In view of the uncontradicted evidence that claimant’s injury was unrelated to the failure of any protective device to shield him from harm directly flowing from the application of the force of gravity to an object or person, we conclude that the Court of Claims should have granted the motion in its entirety (see, Ross v Curtis-Palmer Hydro-Elec. Co., 81 NY2d 494, 501; Rocovich v Consolidated Edison Co., 78 NY2d 509, 514-515; Kelleher v Power Auth. of State of N.Y., 211 AD2d 918, 919-920; compare, Johnson v General Design & Dev., 225 AD2d 970 [although the plaintiff was caused to lose his balance by the torque of a drill that bound up in wood, his injuries were caused by the ensuing fall from a ladder into a steel support beam and then down to a concrete floor]).

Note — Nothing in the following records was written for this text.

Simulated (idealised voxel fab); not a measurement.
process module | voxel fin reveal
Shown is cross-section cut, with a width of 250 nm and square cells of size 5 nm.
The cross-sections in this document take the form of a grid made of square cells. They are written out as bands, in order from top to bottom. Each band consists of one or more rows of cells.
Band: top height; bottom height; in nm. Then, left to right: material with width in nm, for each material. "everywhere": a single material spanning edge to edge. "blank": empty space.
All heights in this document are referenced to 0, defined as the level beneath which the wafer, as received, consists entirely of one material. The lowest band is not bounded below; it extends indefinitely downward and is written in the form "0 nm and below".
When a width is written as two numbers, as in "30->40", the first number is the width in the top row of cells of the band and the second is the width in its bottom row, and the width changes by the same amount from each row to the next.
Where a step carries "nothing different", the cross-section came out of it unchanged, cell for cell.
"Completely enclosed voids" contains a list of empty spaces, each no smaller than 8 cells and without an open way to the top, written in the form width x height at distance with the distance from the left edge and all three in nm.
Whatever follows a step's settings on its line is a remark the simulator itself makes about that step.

Crew III, Spain, Mugglin and Rose, JJ., concur. Ordered that the order is modified, on the law, without costs, by reversing so much thereof as partially denied the State’s motion; motion granted in its entirety, summary judgment awarded to the State and claim dismissed; and, as so modified, affirmed. 
      
       Claimants now concede that the Court of Claims erred in failing to dismiss the Labor Law § 241 (6) cause of action in its entirety so our analysis will be limited to the Labor Law § 240 cause of action.